J-S39010-24
NON-PRECEDENTIAL DECISION - SEE SUPERIOR COURT O.P. 65.37
COMMONWEALTH OF PENNSYLVANIA : IN THE SUPERIOR COURT OF : PENNSYLVANIA : v. : : : LATIFA HARRIS : : Appellant : No. 77 WDA 2024
Appeal from the Judgment of Sentence Entered December 14, 2023 In the Court of Common Pleas of Allegheny County Criminal Division at No(s): CP-02-CR-0007280-2022
BEFORE: DUBOW, J., KUNSELMAN, J., and NICHOLS, J.
MEMORANDUM BY DUBOW, J.: FILED: January 29, 2025
Appellant, Latifa Harris, appeals from the judgment of sentence entered
by the Allegheny County Court of Common Pleas on December 14, 2023,
following her conviction for criminal mischief. Appellant claims that the trial
court abused its discretion by permitting a witness to testify to an inculpatory
statement that the Commonwealth failed to disclose in violation of
Pa.R.Crim.P. 573. After careful consideration, we affirm.

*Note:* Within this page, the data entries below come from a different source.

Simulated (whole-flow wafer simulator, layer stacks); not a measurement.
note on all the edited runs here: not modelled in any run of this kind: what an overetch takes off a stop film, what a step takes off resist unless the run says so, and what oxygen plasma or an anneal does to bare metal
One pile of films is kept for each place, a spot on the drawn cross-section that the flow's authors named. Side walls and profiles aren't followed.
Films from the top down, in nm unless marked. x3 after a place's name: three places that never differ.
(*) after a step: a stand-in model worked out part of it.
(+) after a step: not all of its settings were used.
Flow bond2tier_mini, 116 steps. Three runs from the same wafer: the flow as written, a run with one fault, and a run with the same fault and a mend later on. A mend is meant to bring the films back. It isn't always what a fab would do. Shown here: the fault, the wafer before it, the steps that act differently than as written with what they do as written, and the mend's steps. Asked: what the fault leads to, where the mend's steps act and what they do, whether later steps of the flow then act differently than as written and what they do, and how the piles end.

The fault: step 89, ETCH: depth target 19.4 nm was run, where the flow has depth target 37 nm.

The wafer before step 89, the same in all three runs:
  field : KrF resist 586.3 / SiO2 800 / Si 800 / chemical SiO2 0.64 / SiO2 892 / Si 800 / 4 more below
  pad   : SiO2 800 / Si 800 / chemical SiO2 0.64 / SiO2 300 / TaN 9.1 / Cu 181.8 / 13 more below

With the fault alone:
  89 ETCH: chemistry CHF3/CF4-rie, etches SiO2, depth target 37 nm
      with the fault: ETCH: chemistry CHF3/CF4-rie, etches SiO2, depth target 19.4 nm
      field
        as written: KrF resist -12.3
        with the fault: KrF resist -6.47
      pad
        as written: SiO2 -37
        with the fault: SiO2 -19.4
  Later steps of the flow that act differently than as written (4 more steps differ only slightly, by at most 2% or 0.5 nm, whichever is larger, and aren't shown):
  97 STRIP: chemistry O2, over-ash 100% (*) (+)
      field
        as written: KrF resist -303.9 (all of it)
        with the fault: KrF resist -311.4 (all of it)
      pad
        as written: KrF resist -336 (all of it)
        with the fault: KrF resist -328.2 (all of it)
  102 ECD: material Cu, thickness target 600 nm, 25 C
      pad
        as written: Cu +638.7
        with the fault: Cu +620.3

The trial court, following a bench trial, convicted Appellant of criminal
mischief for damaging the elevator door at a Pittsburgh apartment building.
The court recounted that Ms. Kanika Scandolari, the apartment building’s
property manager, testified that she received multiple complaints on
November 20, 2021, from tenants reporting “that the elevator was not
working and that there was a mess in the lobby.” Trial Ct. Op., 2/2/24, at 2 J-S39010-24
(citations omitted). Upon inspection, Ms. Scandolari found food in the lobby
and a dent in the elevator door, which subsequently cost $5,000 to repair.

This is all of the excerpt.